Keep validation clear
For a beginner project, skipping invalid rows is acceptable if the script reports the skip. In more serious imports, you might collect row numbers and error messages.
<?php
declare(strict_types=1);
function validateCustomerRow(array $row): ?string
{
if (trim($row['name'] ?? '') === '') {
return 'Name is required.';
}
if (trim($row['email'] ?? '') === '') {
return 'Email is required.';
}
return null;
}
echo validateCustomerRow(['name' => '', 'email' => 'a@example.com']);
// Prints:
// Name is required.
Returning null for "no error" is a common simple pattern. Later, larger applications may use exceptions, validation objects, or framework validators.

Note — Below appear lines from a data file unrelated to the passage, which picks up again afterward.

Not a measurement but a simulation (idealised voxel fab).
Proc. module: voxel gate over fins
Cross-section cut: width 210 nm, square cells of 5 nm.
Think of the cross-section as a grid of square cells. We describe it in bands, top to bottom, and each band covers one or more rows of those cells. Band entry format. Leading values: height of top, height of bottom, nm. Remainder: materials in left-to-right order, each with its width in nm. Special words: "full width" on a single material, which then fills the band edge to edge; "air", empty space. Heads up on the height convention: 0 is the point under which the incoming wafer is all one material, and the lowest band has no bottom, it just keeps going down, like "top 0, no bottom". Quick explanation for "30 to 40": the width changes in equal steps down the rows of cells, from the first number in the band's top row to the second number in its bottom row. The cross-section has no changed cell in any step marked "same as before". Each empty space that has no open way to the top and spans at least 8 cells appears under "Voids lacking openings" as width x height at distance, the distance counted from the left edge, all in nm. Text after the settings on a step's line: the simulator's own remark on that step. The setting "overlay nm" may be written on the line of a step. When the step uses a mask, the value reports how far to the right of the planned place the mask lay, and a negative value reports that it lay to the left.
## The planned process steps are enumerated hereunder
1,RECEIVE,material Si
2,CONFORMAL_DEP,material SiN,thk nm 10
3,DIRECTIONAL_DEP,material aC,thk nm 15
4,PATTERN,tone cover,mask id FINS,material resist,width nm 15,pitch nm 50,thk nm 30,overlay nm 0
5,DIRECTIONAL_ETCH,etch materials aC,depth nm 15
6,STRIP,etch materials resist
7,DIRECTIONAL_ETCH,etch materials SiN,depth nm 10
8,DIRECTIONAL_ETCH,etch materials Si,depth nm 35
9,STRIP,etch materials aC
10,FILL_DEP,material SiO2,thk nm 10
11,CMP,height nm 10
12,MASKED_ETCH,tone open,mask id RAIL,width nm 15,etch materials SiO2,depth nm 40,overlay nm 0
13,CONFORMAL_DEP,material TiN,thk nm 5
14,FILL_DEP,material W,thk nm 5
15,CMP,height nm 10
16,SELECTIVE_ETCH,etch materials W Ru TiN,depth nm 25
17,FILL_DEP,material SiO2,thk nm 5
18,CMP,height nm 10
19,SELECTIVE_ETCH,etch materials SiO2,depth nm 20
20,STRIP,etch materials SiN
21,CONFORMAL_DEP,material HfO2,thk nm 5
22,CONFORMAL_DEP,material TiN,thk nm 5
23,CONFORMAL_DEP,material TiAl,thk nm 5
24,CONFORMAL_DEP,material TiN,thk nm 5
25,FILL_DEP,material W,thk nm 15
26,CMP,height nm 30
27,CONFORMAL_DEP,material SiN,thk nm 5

What a good solution includes
A good data-cleaning script should have small functions for each cleaning rule, a loop that handles every row, clear validation for required values, and a final report showing how many rows were read, cleaned, and skipped.
Before moving on, make sure you can explain why trim(), case normalisation, missing-key checks, and skipped-row counts matter in a real import or maintenance script.
Practice
Task: Clean Customer Names
Write a small PHP script that cleans customer names by trimming whitespace and normalising the casing.
Requirements
- Use
declare(strict_types=1);. - Create a
cleanName()function. - Trim leading and trailing whitespace.
- Convert the name to lower case before capitalising words.
- Print the cleaned names.
Use this data:
<?php
declare(strict_types=1);
$names = [
' ada lovelace ',
'grace HOPPER',
' alan TURING',
];
// Your output should be:
// Ada Lovelace
// Grace Hopper
// Alan Turing
Show solution
<?php
declare(strict_types=1);
function cleanName(string $name): string
{
return ucwords(strtolower(trim($name)));
}
$names = [
' ada lovelace ',
'grace HOPPER',
' alan TURING',
];
foreach ($names as $name) {
echo cleanName($name) . PHP_EOL;
}
// Prints:
// Ada Lovelace
// Grace Hopper
// Alan Turing
The function performs the cleaning in a predictable order: trim first, normalise to lower case, then capitalise each word.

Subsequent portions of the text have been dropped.